A dozen federal agencies extended their commitment to the Plant Conservation Alliance for five more years, furthering their 20-year collaboration on shared strategies for protecting and restoring America’s native plant communities.
Among the goals and priorities of the five-year Memorandum of Understanding that renews the Federal Native Plant Conservation Committee:
- Identify and recommend priority conservation needs for native plants and their habitats
- Implement a national native plant conservation program—consisting of seed collection, database coordination, information exchange, research, public education and outreach—that leads to conservation and restoration actions
- Further the recognition that native plant species are of aesthetic, ecological, educational, historical, recreational, and scientific value
- Strive to maintain, enhance, restore, and establish native plant species and communities on public lands
- Promote parallel efforts on private lands
“Innovative partnerships are needed among public and private sectors, nationally and internationally, to conserve native plants and their habitats before they become critically endangered,” reads the MOU agreed to by the following agencies:
- Bureau of Land Management
- National Park Service
- US Fish and Wildlife Service
- Smithsonian Institution
- US Botanic Garden
- US Forest Service
- USDA Agricultural Research Service
- USDA National Institute of Food and Agriculture
- USDA Natural Resource Conservation Service
- US Geological Survey
- Federal Highway Administration
- Bureau of Indian Affairs
Through the Plant Conservation Alliance, these federal agencies also draw on the expertise and resources of 290 conservation groups, non-profits, and plant advocates.
“This is an extraordinary union of such a diverse group of federal and non-federal partners,” said Healy Hamilton, NatureServe’s chief scientist. “This partnership speaks to the importance of what we’ve presented here today: that so many people’s economic and ecological interests align when it comes to creating resilient native plants communities.”

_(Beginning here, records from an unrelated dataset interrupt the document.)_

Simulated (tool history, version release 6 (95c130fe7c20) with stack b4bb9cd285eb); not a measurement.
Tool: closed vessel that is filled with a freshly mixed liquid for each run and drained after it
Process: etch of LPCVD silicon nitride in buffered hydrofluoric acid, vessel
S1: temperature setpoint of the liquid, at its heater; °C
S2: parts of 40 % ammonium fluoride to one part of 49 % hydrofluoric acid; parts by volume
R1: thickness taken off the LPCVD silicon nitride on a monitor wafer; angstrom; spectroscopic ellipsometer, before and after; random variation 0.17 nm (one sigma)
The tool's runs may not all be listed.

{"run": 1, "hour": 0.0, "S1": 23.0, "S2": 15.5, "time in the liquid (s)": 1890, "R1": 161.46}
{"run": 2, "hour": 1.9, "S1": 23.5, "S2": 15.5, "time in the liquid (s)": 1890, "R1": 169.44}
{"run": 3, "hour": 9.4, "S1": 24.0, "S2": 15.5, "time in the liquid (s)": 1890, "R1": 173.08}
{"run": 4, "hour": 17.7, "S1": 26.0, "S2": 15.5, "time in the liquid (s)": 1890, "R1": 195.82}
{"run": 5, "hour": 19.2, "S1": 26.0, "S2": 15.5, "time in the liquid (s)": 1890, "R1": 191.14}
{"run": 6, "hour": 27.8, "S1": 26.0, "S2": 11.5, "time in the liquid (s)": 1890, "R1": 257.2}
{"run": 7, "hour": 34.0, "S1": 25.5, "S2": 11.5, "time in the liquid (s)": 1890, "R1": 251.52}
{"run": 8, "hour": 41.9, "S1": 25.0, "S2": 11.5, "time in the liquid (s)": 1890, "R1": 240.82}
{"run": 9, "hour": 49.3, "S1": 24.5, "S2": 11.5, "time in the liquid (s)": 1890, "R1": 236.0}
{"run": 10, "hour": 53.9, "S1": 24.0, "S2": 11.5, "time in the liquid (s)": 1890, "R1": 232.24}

The United States’ native plant communities—which include 17,800 species of flowering plants as well as the largest and oldest conifers in the world—are increasingly under threat due to habitat loss, climate change, invasive species, and over-exploitation and misuse by human hands. More than 800 native plant species are listed by the federal government as endangered or threatened, a quarter of which are found on federal lands. This variety—from pristine to in peril—puts a premium on concerted, careful collaboration.
“We see the whole spectrum, from trashed to protected,” Hamilton said. “There are some glorious examples of native plant communities in our national parks. There are also a lot that have vanished completely. And then there are some that are shreds of what they once were—barely hanging on but enough that there’s the potential to restore them.”